The importance of social-emotional learning is deeply rooted in our mission and core values at The Little School. In every classroom, the foundation for learning is a warm, inclusive community, and strong, caring relationships between children and teachers. Teachers plan and implement social-emotional curriculum – often integrated with other subjects – that allows children daily opportunities to practice empathy and cooperation, and develop community-minded habits and values. Play is also an important arena of social learning where children develop their sense of autonomy and their independent voice, even as they develop the values, rules and responsibilities of citizenship in a community. Through play, children actively engage their bodies and minds in social learning – they negotiate roles, flex their imaginations, experience conflict and peace-making, cooperate for a common goal, work as a team, share materials, forge friendships, assert their feelings and rebound from disappointments. Drawing on many decades of research and experience, our Social-Emotional Continuum describes a typical social-emotional profile of children from age three to eleven, and outlines some of the key areas of learning at each age/grade. Broadly, the areas of social and emotional learning include:

  • Self-Awareness: The ability to reflect on one’s own feelings and thoughts.
  • Self-Management (or Self-Regulation): The ability to control one’s own thoughts and behavior.
  • Social-Awareness: The ability to empathize with others, recognize social cues and adapt to various situations.
  • Relationship Skills: The ability to communicate, make friends, manage disappointments, recognize peer pressure and cooperate.
  • Responsible Decision-Making: The ability to make healthy choices about one’s own behavior while weighing consequences for others.
Early Childhood Level (ages 3-5)

Second StepBecoming a capable, communicative, and autonomous person is a central goal of social-emotional growth, along with a developing awareness of one’s own feelings, and the ability to empathize with others and act with care and compassion. Young children begin with learning to trust the new school environment and the adults and children that inhabit it. They start to find ways to express themselves as effectively and positively as possible. Teachers use the Second Step curriculum to help teach and model ways of identifying and regulating feelings, solving conflicts and internalizing social rules and values. The complex and delightful world of friendship and imaginative play is discovered and explored, and the norms of belonging to a group are built. Taking care of yourself, developing patience and persistence, and beginning to engage in the compromises needed for authentic cooperation are daily successes and also long-term projects.

Primary Level (ages 5-8)

Ways to be kindWe start by establishing classroom environments that are emotionally safe places for children, where supportive interactions and trust are the norm. From this foundation, students develop resilience, the ability to persist in difficult tasks, and to advocate for themselves and others. Class meetings are a forum for practicing inclusion and empathy, and for developing shared rules and values, as well as for learning about the diversity of opinions, identities, experiences and feelings. Students learn to respectfully consider other viewpoints while working to create a collaborative work community. Learning how one’s behavior impacts others, and how others might feel, is a foundation for conflict resolution, inclusion and cooperation. We encourage children to build self-awareness, confidence, and impulse control as they gain a balanced sense of autonomy and group membership. Teachers guide this learning both informally through daily interactions, and formally through planned lessons and activities. The Second Step curriculum also supports the teaching of these skills.
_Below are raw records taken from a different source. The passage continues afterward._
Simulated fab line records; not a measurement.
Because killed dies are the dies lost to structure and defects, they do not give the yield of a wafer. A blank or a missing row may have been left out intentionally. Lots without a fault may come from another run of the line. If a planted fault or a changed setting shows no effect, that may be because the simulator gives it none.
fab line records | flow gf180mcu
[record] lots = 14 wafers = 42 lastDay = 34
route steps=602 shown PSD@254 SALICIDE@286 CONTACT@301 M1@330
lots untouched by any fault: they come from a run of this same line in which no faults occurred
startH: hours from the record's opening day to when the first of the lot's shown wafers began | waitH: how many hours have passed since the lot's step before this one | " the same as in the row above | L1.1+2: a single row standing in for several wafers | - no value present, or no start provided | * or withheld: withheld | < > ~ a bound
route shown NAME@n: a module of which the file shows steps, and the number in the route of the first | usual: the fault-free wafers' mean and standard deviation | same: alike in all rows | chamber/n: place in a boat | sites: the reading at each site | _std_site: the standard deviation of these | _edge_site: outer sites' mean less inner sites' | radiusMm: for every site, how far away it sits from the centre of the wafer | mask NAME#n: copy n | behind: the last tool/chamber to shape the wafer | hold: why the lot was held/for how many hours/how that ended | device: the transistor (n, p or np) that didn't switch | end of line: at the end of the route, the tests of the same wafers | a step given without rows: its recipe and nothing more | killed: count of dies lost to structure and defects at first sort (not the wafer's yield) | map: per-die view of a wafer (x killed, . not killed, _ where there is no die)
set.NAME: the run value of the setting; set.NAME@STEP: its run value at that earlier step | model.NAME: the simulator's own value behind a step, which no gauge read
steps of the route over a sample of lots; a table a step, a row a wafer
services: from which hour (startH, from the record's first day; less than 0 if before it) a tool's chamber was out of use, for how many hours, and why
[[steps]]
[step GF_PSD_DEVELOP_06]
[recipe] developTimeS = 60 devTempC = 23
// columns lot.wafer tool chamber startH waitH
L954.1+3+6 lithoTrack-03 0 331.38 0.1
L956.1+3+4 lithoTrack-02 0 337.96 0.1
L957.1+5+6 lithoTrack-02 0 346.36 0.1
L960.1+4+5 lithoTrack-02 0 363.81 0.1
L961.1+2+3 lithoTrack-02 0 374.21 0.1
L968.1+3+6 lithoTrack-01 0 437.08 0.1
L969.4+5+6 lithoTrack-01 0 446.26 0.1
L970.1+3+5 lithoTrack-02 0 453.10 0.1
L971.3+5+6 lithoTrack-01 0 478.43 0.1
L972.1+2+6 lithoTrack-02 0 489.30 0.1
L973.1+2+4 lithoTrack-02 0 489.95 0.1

Intermediate Level (ages 8-11)

Regular class meetings are a forum for exploring social issues, participating in a democratic process, discussing diversity and identity, planning class events and celebrations, and generating solutions to problems. Students develop personal responsibility and effective work and study habits within the community-minded context of the classroom. They learn to be an advocate for their learning, and to demonstrate empathy and concern for others. Students broaden their emotional vocabulary and practice communication strategies for solving conflict, dealing with a range of feelings and the ups and downs of daily life. Mistakes and conflicts provide opportunities to learn, build resilience, restore trust and generate solutions. Students contribute to the larger school community as mentors for younger students, classroom helpers, and volunteers in the library; they also take on leadership roles for building and school assemblies, tours and events.